Krell KSA 100 Stereo Amplifier
Dan D'Agostino is a driven man, his all-consuming passions for sound, technology, and music made his first company, Krell Industries, the Ferrari of the high-end audio world in the 1980s. Dan plucked the Krell name from the classic sci-fi flick, "Forbidden Planet," and I'm guessing it was Dr. Morbius' line, "In times long past this planet was the home of a mighty and noble race of beings, which called themselves the Krell." that sparked D'Agostino's imagination. Dan and his wife Rondi launched the company with just one product, the KSA 100 amplifier, at the 1981 Consumer Electronics Show. In the early days the D'Agostinos worked hand to mouth, they'd build a few amps, put them in their car, drive them to a dealer, get a check, then build two more and so on.

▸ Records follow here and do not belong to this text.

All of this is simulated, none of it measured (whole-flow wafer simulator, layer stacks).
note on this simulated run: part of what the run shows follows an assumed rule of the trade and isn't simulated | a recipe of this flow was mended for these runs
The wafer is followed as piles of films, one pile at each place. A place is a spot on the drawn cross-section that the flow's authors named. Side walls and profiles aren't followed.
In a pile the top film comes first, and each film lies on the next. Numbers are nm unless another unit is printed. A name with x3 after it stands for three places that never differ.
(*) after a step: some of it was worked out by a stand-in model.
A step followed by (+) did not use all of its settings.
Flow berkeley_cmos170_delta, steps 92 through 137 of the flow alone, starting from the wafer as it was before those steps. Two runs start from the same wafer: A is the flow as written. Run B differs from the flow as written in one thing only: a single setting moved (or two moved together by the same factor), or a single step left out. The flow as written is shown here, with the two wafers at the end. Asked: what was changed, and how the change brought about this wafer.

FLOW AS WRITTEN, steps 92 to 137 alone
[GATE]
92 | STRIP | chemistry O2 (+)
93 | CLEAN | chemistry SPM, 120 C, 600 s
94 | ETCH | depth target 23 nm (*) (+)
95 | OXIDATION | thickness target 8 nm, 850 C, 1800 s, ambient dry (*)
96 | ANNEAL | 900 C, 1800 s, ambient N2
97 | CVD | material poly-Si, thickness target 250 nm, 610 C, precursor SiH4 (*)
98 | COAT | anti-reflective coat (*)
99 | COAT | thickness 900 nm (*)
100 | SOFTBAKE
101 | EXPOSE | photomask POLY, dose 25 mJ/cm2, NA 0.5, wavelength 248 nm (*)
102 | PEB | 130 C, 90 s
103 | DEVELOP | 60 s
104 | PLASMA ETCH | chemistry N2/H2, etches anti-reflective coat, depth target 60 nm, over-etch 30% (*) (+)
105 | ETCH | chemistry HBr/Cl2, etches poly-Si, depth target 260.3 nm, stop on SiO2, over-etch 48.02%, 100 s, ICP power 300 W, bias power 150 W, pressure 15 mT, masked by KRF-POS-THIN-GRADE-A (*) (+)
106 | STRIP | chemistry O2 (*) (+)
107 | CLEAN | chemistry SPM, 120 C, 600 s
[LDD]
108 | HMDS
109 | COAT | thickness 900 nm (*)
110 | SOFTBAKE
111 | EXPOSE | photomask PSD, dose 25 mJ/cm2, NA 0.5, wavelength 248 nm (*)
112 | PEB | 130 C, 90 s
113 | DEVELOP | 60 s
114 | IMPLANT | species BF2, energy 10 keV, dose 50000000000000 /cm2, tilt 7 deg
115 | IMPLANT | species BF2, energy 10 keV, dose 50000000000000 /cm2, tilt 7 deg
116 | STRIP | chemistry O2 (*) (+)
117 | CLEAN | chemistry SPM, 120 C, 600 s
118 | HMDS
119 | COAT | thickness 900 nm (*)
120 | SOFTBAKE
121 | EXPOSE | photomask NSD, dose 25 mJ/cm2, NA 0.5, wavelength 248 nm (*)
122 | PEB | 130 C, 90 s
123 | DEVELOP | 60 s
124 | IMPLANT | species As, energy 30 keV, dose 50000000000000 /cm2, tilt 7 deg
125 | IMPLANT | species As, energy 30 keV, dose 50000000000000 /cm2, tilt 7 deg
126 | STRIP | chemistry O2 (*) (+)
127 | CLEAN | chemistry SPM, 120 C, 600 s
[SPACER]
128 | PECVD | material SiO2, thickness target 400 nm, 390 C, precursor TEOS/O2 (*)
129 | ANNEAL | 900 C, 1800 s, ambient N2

In the early eighties there was a shakeout in the high-end audio industry, and only a few companies were advancing the state of the art of solid-state amplifiers. Threshold and Mark Levinson Audio Labs were at the top of the heap, until D'Agostino challenged them with his stereo Class A amplifier. The KSA 100 could drive any load, regardless of impedance. It delivered 100 watts into 8 ohms, 200 watts into 4, 800 watts into 2, and 1,600 watts into 1 ohm! At $2,200 it was pricey, but less expensive than the market leaders' offerings. I worked as a salesman at a high-end store in NYC (Sound by Singer), and I sold literally tons of Krells. The audiophile buzz was tremendous, so without a single ad or review those early Krell amps were in such high demand we couldn't keep them in stock, so every amp sold for full retail price! Krell's build and sound quality were irresistible, it was as simple as that.
I owned a KSA 100 in the 1980s, and while memories of sound from decades ago can't be trusted, I can now report the Krell sound was just as good as I remembered it. I recently bought a mint condition KSA 50 (the 50 watt amp that arrived in 1982). The "little" 60 pound, Class A amp still sounds spectacular. I'll never sell it.